# Help with related rates problem (calculus I)

• May 3rd 2009, 11:22 AM
gtgamer140@yahoo.com
Help with related rates problem (calculus I)
Two boats are racing with constant speed toward a finish marker, boat A sailing from the south at 13mph and boat B approaching from the east. When equidistant from the marker the boats are 16 miles apart and the distance between them is decreasing at the rate mph. which boat will win the race.

I'm lost at this problem so any help will be much appreciated(Happy)
• May 3rd 2009, 11:37 AM
TheEmptySet
Quote:

Originally Posted by gtgamer140@yahoo.com
Two boats are racing with constant speed toward a finish marker, boat A sailing from the south at 13mph and boat B approaching from the east. When equidistant from the marker the boats are 16 miles apart and the distance between them is decreasing at the rate mph. which boat will win the race.

I'm lost at this problem so any help will be much appreciated(Happy)

P.S you are missing one piece of information... the rate that the distance between them is decreasing. Here is the setup.

First Always draw a diagram.

Attachment 11242

Then from the pythagorean theorem we know that

$x^2+y^2=z^2$ taking the derivative with respect to time we get

$2x\frac{dx}{dt} +2y\frac{dy}{dt}=2z\frac{dz}{dt}$

So the speed of the 2nd boat is

$\frac{dy}{dt}=\frac{z\frac{dz}{dt}-x\frac{dx}{dt}}{y}$

From here you just need to plug in the rates and the points.

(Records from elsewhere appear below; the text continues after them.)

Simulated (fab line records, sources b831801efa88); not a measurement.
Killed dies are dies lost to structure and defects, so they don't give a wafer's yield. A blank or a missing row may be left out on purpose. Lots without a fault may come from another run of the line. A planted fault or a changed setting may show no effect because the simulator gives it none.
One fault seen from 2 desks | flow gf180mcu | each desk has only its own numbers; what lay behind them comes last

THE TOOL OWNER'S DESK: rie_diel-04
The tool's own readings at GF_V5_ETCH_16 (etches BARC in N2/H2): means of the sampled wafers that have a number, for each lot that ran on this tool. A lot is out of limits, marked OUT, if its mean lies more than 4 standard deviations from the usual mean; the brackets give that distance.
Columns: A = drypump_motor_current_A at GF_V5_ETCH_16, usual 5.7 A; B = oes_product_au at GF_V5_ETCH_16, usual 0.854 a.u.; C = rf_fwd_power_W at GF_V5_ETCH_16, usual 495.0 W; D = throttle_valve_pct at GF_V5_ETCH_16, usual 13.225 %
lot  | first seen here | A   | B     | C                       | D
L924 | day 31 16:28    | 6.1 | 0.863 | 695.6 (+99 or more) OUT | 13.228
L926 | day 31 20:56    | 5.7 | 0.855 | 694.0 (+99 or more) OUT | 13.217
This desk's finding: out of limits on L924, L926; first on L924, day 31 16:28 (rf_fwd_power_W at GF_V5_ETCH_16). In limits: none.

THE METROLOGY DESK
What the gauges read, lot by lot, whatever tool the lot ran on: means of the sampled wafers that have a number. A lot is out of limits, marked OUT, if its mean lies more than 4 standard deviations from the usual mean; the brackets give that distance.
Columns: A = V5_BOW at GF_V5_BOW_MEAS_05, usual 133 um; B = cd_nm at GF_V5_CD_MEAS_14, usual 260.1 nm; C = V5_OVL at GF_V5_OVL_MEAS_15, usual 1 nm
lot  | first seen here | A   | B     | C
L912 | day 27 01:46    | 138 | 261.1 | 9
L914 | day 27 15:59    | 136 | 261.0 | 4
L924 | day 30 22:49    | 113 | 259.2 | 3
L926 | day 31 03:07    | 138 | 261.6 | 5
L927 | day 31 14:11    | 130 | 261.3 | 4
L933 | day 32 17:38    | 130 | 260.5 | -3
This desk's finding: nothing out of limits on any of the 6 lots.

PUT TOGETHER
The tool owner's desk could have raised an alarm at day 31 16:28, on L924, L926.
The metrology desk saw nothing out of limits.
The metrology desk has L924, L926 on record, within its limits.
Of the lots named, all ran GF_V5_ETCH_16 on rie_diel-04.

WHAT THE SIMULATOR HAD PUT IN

Note be careful with the signs
• May 3rd 2009, 12:00 PM
gtgamer140@yahoo.com
wow you made the problem seem easy...thanks a bunch!(Talking)
• May 3rd 2009, 12:53 PM
gtgamer140@yahoo.com
(the rate left out was 17mph) It makes sense how you got the final equation but what are the x and y values I plug in? It doesn't seem to be represented in the word problem.
• May 3rd 2009, 04:25 PM
TheEmptySet
Quote:

Originally Posted by gtgamer140@yahoo.com
When equidistant from the marker the boats are 16 miles apart

This tells us we have an isosceles triangle(two sides have the same length) then by the pythagorean theorem we get

$x^2+x^2=16^2 \iff 2x^2=256 \iff x^2=128 \iff x=8\sqrt{2}$

So the distance is $8\sqrt{2}$